May 10, 2024

Speech-to-text Multimodal Experience in NodeJS

Introduction

Large Language Models excel at text-related tasks. But what if you need to make a model multimodal? How can you teach a text model to process an audio file, for example?

There is a solution: combine two different models. A model that can transcribe an audio recording and a model that can process it. The result of this processing would be a description of what is happening in the audio recording.

This can be easily implemented using the text and audio models of the AI/ML API.

Choosing a Text Model in AI/ML API

Since the text model needs to strictly follow instructions, the best candidate for this would be an Instruct-model.

By going to the models section, we find the right one for our purposes. One of the good candidates would be the Mixtral 8x22B Instruct model. For the speech-to-text model I will choose Nova 2.

Obtaining a Token in AI/ML API

You can get the key here.

Implementation

Make sure that NodeJS is installed on your machine. If necessary, you can find all the instructions for installing NodeJS here.

For a clear example of implementing multimodality, you can create a web server that will be able to accept the URL of an audio file and a brief "type" of this recording so that the models can understand the context of the speech.

Preparation

You need to create a new project. To do this, create a new folder named aimlapi-multimodal-example in any convenient location and navigate into it.

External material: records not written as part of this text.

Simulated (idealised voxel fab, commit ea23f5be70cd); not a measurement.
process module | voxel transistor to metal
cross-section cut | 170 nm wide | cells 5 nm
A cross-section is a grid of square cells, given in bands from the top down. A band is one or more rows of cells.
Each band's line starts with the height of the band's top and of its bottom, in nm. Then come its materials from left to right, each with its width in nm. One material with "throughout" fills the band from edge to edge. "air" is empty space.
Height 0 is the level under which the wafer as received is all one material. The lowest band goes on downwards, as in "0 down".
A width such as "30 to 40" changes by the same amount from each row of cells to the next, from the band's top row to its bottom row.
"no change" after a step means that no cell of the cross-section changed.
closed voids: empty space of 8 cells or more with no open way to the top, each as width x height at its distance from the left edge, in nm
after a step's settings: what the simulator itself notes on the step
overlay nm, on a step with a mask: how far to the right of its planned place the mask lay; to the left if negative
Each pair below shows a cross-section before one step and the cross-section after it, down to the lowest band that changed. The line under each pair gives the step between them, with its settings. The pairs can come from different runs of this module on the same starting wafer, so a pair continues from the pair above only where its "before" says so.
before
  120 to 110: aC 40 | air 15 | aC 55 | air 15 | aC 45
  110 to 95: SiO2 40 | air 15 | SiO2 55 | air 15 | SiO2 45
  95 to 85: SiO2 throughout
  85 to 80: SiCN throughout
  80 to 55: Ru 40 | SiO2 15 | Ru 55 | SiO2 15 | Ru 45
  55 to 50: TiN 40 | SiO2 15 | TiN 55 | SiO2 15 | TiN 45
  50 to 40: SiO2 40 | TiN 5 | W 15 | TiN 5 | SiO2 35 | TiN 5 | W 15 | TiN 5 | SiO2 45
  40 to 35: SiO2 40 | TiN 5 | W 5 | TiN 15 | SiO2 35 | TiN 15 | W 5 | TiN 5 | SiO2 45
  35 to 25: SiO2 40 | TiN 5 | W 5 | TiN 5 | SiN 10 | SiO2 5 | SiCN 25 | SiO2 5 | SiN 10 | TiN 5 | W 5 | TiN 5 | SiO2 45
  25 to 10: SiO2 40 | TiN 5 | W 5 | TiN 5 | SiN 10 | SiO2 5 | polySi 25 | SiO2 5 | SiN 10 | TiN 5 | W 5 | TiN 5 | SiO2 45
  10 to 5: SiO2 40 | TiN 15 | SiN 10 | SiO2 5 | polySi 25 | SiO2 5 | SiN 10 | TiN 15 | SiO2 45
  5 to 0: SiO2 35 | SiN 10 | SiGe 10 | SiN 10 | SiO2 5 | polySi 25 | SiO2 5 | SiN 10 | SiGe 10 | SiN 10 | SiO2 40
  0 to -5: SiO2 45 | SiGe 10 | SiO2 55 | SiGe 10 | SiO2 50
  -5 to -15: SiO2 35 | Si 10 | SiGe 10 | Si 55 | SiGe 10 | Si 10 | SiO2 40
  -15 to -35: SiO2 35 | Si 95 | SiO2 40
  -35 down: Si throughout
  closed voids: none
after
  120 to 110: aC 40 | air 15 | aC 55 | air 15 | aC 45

mkdir aimlapi-multimodal-example
cd ./aimlapi-multimodal-example


Here, create a new project using npm and install the required dependencies:

npm init -y
npm i express axios


Create a source file where all the necessary code will be and open the project in your preferred IDE. In my case, I will be using VSCode.

touch ./index.js
code .


Importing Dependencies

To create the required functionality, you will need to use the AI/ML API. As a web server, any framework or module can be used, but for simplicity, I suggest using express.

AI/ML API supports usage via the Openal SDK, but you can also use just HTTP requests with the Axios module:

const axios = require('axios').default;
const express = require('express');

API Interfaces and Prompts

The next step is to create all the constants, an express application, and interfaces for accessing the APIs:

const TOKEN = '<YOUR TOKEN HERE>'
const PORT = 8080;
// Speech-to-text model name
const STT_MODEL = '#g1_nova-2-general';
// Large language model name
const LLM_MODEL = 'mistralai/Mixtral-8x7B-Instruct-v0.1';

const api = new axios.create({
  baseURL: 'https://api.aimlapi.com',
  headers: { Authorization: `Bearer ${TOKEN}` },
});
const app = express();

Text models operate with prompts. Therefore, you need to create prompts that will give instructions to the model in processing audio recordings. There will be two prompts:

  • summary prompt: a detailed textual description of the audio file
  • context prompt: validation and editing of the description

Declare them in this manner:


const getSummaryPrompt =
  () => `Please provide a detailed report of the text transcription. The transcript of which I provide below in triple quotes, including key summary outcomes.
KEEP THESE RULES STRICTLY:
STRICTLY SPLIT OUTPUT IN PARAGRAPHS: Topic and the matter of discourse, Key outcomes, Ideas and Conclusions.
OUTPUT MUST BE STRICTLY LIMITED TO 2000 CHARACTERS!
STRICTLY KEEP THE SENTENCES COMPACT WITH BULLET POINTS! THIS IS IMPORTANT!
ALL CONTEXT OF THE TRANSCRIPT MUST BE INCLUDED IN OUTPUT!
DO NOT INCLUDE MESSAGES ABOUT CHARACTERS COUNT IN THE OUTPUT!`;

const getContextPrompt = (
  type,
) => `Ensure integrity and quality of the given summary, it is the summary of a ${type}, edit it accordingly.
OUTPUT MUST BE STRICTLY LIMITED TO 2000 CHARACTERS!
      STRICTLY KEEP THE SENTENCES COMPACT WITH BULLET POINTS! THIS IS IMPORTANT!
      ALL CONTEXT OF THE TRANSCRIPT MUST BE INCLUDED IN OUTPUT!
      DO NOT INCLUDE MESSAGES ABOUT CHARACTERS COUNT IN THE OUTPUT!`;

These will be template functions, returning the required string to us.

Express Endpoint

Our task will be handled by a GET HTTP endpoint at /summarize.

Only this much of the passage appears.